An aerial view of the US Marine Corps' Futenma Air Station in Okinawa Prefecture July 27, 2018. Photo: AFP/The Yomiuri Shimbun
The US Marine Corps' Futenma Air Station in Okinawa Photo: AFP/The Yomiuri Shimbun

Despite a local referendum on Sunday that found 70% of Okinawans are opposed to a controversial US base being moved to a different part of the island, Japanese Prime Minister Shinzo Abe appears set to ignore the results and go ahead with the base’s relocation.

Speaking to reporters on Monday, Abe said the move of Futenma, a US Marine Corps air station, “cannot be postponed any further,” but that he would make “all out efforts to alleviate the base-hosting burden,” according to the Mainichi newspaper.

Given that the number of registered voters on Okinawa rejecting the base plan exceeded one-quarter, Okinawa’s anti-base Governor Denny Tamaki is required to abide by the outcome. Some 52% of voters turned out; only 19% voted in favor of the new base.

“I will strongly demand that the government squarely face the resolute will of our people, review its present policy immediately and halt the construction,” Temaki said after the result.

Local vs. center

Tamaki is reportedly set to visit Abe’s office and the US Embassy in Tokyo later this week. He is expected to convey the outcome of the referendum, and – empowered by it – seek dialogue and concessions.
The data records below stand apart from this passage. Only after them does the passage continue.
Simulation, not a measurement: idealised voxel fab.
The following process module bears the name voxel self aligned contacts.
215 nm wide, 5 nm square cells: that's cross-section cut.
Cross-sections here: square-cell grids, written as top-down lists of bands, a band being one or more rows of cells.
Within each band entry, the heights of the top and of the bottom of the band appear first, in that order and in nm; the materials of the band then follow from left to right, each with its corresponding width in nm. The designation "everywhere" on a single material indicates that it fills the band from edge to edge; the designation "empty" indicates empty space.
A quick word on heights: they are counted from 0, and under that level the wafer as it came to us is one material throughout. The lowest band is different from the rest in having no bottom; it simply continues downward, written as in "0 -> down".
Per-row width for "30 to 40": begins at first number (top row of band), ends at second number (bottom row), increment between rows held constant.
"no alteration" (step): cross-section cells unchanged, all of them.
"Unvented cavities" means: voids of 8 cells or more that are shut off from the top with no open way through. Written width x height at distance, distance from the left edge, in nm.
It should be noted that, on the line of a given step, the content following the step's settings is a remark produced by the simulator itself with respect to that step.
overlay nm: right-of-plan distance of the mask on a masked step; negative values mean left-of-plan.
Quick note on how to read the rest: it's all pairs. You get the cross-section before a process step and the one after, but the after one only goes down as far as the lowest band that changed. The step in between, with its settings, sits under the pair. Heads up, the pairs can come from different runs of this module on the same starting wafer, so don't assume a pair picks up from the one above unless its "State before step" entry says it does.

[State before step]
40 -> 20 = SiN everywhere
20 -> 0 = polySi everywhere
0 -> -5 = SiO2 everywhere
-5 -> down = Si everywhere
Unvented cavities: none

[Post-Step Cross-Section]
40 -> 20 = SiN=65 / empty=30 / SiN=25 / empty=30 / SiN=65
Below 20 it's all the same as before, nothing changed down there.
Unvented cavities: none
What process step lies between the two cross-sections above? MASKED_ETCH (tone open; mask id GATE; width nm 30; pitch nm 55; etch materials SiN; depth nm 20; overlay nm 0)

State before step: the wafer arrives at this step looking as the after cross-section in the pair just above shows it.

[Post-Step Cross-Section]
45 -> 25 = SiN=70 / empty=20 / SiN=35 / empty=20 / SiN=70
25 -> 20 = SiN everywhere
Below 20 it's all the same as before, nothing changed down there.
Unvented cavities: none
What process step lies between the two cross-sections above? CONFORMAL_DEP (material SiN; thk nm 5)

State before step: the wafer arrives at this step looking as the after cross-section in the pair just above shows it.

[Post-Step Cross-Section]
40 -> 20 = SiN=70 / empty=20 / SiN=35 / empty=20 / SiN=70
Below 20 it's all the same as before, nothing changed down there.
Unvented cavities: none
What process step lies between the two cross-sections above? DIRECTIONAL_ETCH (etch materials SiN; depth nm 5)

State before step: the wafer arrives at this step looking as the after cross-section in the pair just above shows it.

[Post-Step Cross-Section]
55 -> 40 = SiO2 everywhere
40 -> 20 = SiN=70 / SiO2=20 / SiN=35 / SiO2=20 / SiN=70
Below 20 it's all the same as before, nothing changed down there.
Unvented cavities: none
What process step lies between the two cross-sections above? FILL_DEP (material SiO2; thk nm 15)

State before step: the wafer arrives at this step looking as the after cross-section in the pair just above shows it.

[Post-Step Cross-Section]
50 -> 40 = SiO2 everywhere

His mission is a ticklish one. According to the Mainichi, the Okinawan plebiscite is not binding upon Tokyo, and on Monday, Abe seemed unwilling to compromise, saying the dangers posed by the current Futenma base must be eased, and that its relocation to a new site, originally agreed upon by Tokyo and Washington over two decades years ago, can no longer be delayed.

Tokyo insists that the relocation plan is “the only solution” for Futenma, if the Japan-US security alliance – the cornerstone of Japan’s national defense strategy and policy – is to be maintained.

“Okinawa is going to feel that Tokyo is oppressing them, as Denny Temaki campaigned for governor crusading against the new base,  and so it makes it more difficult to push this thing through,”  Don Kirk, author of “Okinawa and Jeju: Bases of Discontent” told Asia Times. “Central government is going to say, ‘It is just the [Okinawan] vote and it is not binding at all,’ and the Okinawans are going to continue protesting against the bases – led by Denny Temaki.”

The move to shift Futenma from its current location to the Henoko district of Nago, a  coastal zone in the island’s northeast, has raised the ire of international environmentalists as well as locals. Henoko is a site of rare corals and home to dugong, a marine mammal related to the manatee.

The current Futenma base is surrounded on all sides by local urban sprawl, raising fears about the risk of a major accident.

More broadly, there has long been feeling on Okinawa that the island – the site of a particularly murderous battle in World War II – is hosting more than its fair share of US troops and assets compared to the mainland. Those beliefs were intensified in a notorious incident in 1995, when a local teen was raped by three US servicemen.

Local vs. geopolitics

However Okinawa, which lies 1,500 km south-west of Tokyo and astride key maritime trade routes, is strategically positioned in a way that the mainland is not.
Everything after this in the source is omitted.